It's been quite a while since my last update. It's not that I'm been so busy, it's just that the drive to write was not there. Writing does not come easily for me, I guess its just not my cup of tea.

School reopened on the 1st of September 2009. I managed to finished off the Earth As A Sphere chapter with my 5KA class before they start their trial exam on the 8th of September. I really hope that my girls will do well in this exam. I'm really amazed at the improvements shown by a number of girls in that class. Good Luck to all of you.

My 4SA class did quite well in the August test. Only 2 students were not able to score an A for the test. I'll have to monitor the two girls more closely. I really need to speed up on my teaching coz I just realized that I only have two weeks after the Hari Raya break before the final exam starts. Last week, I missed the Wednesday class coz I had to go for a meeting in Shah Alam. This week I will again miss the Wednesday class due to another meeting in BTP. Thankfully Datin Lee is around to cover for me. I really feel guilty when I had to miss my class but being the ICT coordinator of my school, I'm frequently called for meetings. I wish someone will take over my job coz I'd rather be teaching than doing all the administrative work.

The Blessed Month

Today is the fifth day of the school holidays, so there's nothing to write about school. I hope all the teachers and students are enjoying their holidays. It is really a much needed rest for all of us. The Form 3 students must be working hard coz the PMR exam is coming soon. The Form 5 students also must use the free time wisely to prepare for the trial and SPM examination.
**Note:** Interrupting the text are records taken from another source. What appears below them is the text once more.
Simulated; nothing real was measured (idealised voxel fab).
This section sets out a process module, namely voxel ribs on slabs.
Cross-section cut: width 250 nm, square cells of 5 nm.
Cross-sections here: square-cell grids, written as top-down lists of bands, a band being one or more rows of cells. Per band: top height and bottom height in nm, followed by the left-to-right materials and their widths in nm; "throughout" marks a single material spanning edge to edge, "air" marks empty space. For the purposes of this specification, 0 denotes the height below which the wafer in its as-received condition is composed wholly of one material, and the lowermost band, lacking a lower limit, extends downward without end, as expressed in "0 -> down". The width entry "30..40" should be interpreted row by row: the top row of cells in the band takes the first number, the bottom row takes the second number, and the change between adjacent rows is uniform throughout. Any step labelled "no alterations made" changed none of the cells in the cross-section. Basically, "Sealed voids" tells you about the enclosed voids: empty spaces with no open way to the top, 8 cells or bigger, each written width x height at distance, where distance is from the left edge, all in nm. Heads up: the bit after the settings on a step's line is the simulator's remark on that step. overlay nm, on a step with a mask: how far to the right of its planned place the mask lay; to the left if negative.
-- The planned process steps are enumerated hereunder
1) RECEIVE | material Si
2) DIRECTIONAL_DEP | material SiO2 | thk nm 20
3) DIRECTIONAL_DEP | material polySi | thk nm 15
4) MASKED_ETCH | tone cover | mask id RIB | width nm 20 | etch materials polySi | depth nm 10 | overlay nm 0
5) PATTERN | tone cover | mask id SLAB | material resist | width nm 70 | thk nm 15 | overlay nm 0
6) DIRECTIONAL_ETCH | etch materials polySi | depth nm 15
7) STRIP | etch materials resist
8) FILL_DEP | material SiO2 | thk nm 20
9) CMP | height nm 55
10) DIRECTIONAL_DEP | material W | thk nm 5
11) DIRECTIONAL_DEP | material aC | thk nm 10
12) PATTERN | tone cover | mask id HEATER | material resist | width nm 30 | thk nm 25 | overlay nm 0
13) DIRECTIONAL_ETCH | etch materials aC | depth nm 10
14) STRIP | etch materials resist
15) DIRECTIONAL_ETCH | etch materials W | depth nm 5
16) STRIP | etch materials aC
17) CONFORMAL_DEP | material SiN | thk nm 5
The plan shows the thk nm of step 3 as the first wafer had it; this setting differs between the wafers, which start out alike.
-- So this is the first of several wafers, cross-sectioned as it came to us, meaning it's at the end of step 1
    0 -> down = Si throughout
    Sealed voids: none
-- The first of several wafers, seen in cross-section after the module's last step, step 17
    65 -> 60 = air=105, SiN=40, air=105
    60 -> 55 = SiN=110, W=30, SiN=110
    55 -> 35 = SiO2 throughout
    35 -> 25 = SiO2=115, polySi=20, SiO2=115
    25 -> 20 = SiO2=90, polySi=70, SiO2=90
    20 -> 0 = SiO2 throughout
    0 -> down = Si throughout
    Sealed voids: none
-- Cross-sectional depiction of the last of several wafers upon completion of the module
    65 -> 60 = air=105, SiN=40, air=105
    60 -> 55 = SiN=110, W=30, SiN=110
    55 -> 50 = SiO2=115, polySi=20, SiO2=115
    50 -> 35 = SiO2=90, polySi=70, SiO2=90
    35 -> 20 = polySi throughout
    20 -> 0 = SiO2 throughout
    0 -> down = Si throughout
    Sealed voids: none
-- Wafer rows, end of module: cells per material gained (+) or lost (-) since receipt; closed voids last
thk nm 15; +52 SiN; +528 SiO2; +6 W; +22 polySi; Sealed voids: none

Today is also the fifth day of the fasting month. Starting Ramadhan during the school holiday is really a blessing. I don't need to rush in the morning to go to work. I'm also able to spend more time with my youngest son. This year is the second year he is fasting. Last year he only missed a day of fasting. I'm really proud of him. Hopefully this year he'll be able to complete the whole month of Ramadhan. This year is also the first year he is going to the mosque for the tarawih prayers. He looks forward to go the mosque every night partly because he likes to pray with his friends and partly because of the food that is served after the prayers.

Today I also did a talk on'teknik menjawab soalan' for SPM Mathematics for the children of the staff of the Public Works Department in Kuala Lumpur. This is my first time giving the talk. Overall, it went quite well. The students were very nice. I hope they'll gain something from my talk. As most students and teachers are aware, one of the most effective way to prepare for the SPM examination is to do the past years exam papers. Each year the format and the type of questions are the same. To be good in Math, students need to do a lot of exercises. There's a whole lot of trials exam papers that can be downloaded from the net.

Ramadhan's Coming

The fasting month of Ramadhan is fast approaching. It was confirmed today that the fasting month will start this Saturday. I love the month of Ramadhan. Everything seems so relaxed and peaceful during this month. I don't have to rush like the regular days. I don't have to think about what to eat for breakfast and lunch. I also seem to eat less in this month and thus feel much healthier. Fasting is good for our health. We are able to enjoy the food we have coz we were deprived of it for the whole day. We humans like to take things for granted. We never appreciate the things that we have. Everyone will also make a point to make it home on time to break fast together. Thus the fasting month is also good in strengthening the family ties.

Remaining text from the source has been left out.